Advertisement

Professor Sets Sights on Filling Arafat’s Shoes

Share
TIMES STAFF WRITER

The first man to officially declare his desire to succeed Yasser Arafat as president of the Palestinian Authority is a die-hard Missouri Tigers basketball fan who does not condemn suicide bombing attacks on Israeli civilians.

“Palestinians have the right to do whatever possible to regain their rights and their land,” said Abdel-Sattar Qassem, a 53-year-old political science professor with ties to Hamas and Islamic Jihad, radical groups that have claimed responsibility for dozens of suicide bombings against Israeli civilians.

Qassem, who teaches at An Najah University in the West Bank city of Nablus, said Saturday that he plans to challenge Arafat in a vote that the Palestinian leader’s aides say could be held within six months.

Advertisement

Last week, Arafat agreed to implement a list of demands from Palestinian lawmakers, including new elections for president and parliament, and a fresh and leaner Cabinet. He appeared to back away Friday from the promise of elections, saying Israel must first pull back troops from the West Bank and Gaza Strip. But the push for change continued Saturday as 20 Cabinet ministers--two-thirds of the Cabinet--offered to resign, saying it was a gesture to spur reforms.

Arafat won 88% of the vote in elections in 1996, and few people expect Qassem--or any other challenger--to unseat him. But there is growing dissatisfaction with the Palestinian leader and his Cabinet, and Qassem is hoping to tap into those sentiments.

Qassem said his platform would emphasize two main points: the need to return millions of Palestinian refugees to their homeland in what is now Israel, and to stamp out what he and many other critics say is rampant corruption in Arafat’s government.

Qassem’s stubborn opposition to both Arafat and Israel and his blunt writings advocating the establishment of a free Palestinian state have landed him in jail several times.

He was imprisoned three times by Israeli when it controlled the West Bank. In 1996, Palestinian police arrested him briefly after he assailed the 1993 Oslo peace accords between Israel and the Palestinians, saying they offered Palestinians little freedom and turned Arafat into Israel’s chief policeman in the West Bank and Gaza Strip.
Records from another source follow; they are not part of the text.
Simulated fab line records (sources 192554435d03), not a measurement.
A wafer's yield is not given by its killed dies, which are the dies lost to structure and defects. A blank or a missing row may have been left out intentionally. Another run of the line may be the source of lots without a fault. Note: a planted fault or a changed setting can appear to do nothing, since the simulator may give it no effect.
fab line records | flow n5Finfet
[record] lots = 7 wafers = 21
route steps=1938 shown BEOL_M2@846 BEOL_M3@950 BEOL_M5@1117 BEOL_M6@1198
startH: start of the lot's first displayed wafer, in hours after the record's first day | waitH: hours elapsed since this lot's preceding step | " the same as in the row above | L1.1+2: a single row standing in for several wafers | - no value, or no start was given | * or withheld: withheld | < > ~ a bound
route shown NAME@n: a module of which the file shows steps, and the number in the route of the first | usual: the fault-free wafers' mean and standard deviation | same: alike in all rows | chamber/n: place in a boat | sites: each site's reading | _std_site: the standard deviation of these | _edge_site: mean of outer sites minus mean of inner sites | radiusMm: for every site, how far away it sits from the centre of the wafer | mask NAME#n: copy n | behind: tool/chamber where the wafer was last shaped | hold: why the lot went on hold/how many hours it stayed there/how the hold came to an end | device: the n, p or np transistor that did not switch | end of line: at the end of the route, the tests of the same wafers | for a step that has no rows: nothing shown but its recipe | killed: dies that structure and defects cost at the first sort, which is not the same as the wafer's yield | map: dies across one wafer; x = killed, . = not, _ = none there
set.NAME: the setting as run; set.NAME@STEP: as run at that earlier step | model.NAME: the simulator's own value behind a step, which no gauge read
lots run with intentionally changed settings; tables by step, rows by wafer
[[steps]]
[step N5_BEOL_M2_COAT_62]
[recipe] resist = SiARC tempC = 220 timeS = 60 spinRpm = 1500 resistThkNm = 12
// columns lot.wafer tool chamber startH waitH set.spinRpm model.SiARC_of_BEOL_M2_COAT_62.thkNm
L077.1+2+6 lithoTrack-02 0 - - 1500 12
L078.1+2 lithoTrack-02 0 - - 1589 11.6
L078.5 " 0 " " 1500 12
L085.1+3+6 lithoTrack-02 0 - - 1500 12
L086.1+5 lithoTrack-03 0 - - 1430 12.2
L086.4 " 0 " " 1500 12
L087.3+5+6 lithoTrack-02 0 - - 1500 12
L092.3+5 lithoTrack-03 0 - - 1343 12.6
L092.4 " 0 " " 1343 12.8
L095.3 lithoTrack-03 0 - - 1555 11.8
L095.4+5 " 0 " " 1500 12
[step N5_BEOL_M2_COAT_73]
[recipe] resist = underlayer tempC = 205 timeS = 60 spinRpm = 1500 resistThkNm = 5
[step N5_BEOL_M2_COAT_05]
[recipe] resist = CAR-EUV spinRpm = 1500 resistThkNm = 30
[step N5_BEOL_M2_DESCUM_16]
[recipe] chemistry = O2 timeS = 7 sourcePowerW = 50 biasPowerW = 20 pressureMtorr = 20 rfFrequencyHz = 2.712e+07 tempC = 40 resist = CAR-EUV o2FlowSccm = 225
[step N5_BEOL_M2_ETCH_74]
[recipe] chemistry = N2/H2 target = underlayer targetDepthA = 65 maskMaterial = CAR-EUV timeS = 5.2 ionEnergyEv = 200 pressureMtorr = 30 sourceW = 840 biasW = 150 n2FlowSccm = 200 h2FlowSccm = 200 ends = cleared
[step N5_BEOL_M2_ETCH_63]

Three years later, Qassem spent six months in a Jericho prison after depicting Arafat in a book as a Machiavellian ruler who maintains control by pitting his underlings against one another.

Advertisement

“Look where Arafat’s rule has gotten us,” Qassem said in an interview Saturday. “The refugees are still in camps, the Palestinians on the West Bank and Gaza are still oppressed by the Israelis, but the men closest to Arafat are well taken care of.”

Many Palestinian towns and villages are still reeling from Israel’s recent six-week offensive in the West Bank, launched in late March after a suicide bomber killed more than two dozen Jews in a crowded seaside hotel in the Israeli city of Netanya.

Israeli troops remain in many Palestinian areas of the West Bank, controlling roads and preventing residents from traveling freely. Soldiers carry out almost daily raids in some towns and villages. Dozens of Palestinians whom Israel describes as suspected militants have been arrested in the last week.

Casualties continued to mount Saturday. A Palestinian riding in a car was killed in the West Bank when Israeli soldiers opened fire on the vehicle, which the army said attempted to run a roadblock.

Qassem studied in America’s heartland, receiving a master’s degree in political science from Kansas State University and a doctorate from the University of Missouri, where he was a regular at Tigers basketball games. He said he keeps abreast of the team’s progress through his 20-year-old son, Mohammed, who is a computer engineering major there.

“I like the American people,” Qassem said. “I just don’t like their government’s support of Israel. The United States, which is quick to [trumpet] human rights around the world, should be helping to champion human rights for the Palestinian people.”

Advertisement

Although Qassem said he does not belong to any political party or religious group, he said he plans to court Islamic fundamentalists--including Hamas and Islamic Jihad--in his campaign for the presidency.

“I’m not far away from them,” he said. “We might disagree on the issue of women: I believe that women should have full rights, and they might have some problem with that. But we can talk about it.”

Ghassan Khatib, a Palestinian political analyst, said Qassem would be easily beaten by Arafat.

“He will get some votes because people are disenchanted with the [Palestinian] Authority,” Khatib said. “But in the end, Qassem is too extremist for the Palestinian people.”